Hacker News new | ask | show | jobs
by bostik 1525 days ago
> integration tests running on real data not on mokups.

I can see you are enjoying the life outside of a highly regulated industry. Having certain kinds of production data in tests (or feeding that to test environment) would be a major audit finding in any finance or healthcare company.

Makes for both a blessing and a curse.

2 comments

You can anonymize such data or get the necessary agreements for a small subset. All of which is tricky, but not impossible.
> You can anonymize such data

...thereby destroying the production-like features for which you want it for testing, which you then need to recreate and reintroduce, so you might as well just synthesize test data in the first place, since that's what you end up doing anyway, in effect.

I know you probably just want to be annoying, but really, there is a world of difference between completely synthetic and anonymized data. Without talking about specifics, anonymizing is just the operation of making the process of deanonymization a lot of harder. "Hard enough" is usually specified in some form by the regulator. You can identify an individual by their ECG data, for example, it's just really hard...

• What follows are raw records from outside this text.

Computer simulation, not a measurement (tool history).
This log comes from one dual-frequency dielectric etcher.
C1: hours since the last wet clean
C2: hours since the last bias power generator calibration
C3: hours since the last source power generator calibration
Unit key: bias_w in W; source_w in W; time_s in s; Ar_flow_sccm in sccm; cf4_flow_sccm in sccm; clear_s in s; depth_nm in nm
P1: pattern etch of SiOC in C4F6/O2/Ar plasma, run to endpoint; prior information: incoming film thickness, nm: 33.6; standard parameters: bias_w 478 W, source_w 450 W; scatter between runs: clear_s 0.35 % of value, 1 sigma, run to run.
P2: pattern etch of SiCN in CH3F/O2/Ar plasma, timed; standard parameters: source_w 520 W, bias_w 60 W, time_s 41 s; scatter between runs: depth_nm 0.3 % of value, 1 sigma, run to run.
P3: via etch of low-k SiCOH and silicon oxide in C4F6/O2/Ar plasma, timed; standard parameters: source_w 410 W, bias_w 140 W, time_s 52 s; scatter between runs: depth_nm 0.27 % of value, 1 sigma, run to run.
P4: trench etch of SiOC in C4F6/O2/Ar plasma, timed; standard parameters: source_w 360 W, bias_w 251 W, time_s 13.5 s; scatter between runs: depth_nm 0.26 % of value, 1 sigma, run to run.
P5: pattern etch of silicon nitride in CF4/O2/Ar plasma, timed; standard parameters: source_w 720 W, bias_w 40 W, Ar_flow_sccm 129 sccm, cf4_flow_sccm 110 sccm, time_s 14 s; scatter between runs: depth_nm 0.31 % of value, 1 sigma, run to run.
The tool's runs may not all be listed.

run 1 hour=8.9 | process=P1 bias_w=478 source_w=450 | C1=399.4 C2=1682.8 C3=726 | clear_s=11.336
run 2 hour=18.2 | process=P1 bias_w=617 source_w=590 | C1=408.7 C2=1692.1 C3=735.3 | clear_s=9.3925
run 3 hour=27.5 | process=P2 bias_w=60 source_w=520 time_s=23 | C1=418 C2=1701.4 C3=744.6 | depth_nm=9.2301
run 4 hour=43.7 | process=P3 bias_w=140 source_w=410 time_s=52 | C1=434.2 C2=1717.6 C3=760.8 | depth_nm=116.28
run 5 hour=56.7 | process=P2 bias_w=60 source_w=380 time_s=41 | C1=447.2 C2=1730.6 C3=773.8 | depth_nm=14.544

No, in actual practice you don't scrub the stuff you actually need to test.

> I know you probably just want to be annoying, but really, there is a world of difference between completely synthetic and anonymized data.

No, I’ve spent ~20 years in healthcare, with this issue as a frequently recurring issue.

> No, in actual practice you don't scrub the stuff you actually need to test.

In actual practice, the stuff you really need to test often overlaps with the stuff minimally required to scrub to legally deanonymize the data. The most common scenario I’ve seen trying to do this is both creating most of the work of generating synthetic data and failing to legally deidentify the source data.

What I wrote was meant in the context of data science. You can not do ML without having access to real data, not even in highly regulated industries. Obviously you won't touch PIIs. But whether the real data is sitting in your train/test/validation data set or you use it for integration tests, doesn't make any difference from the perspective of an audit.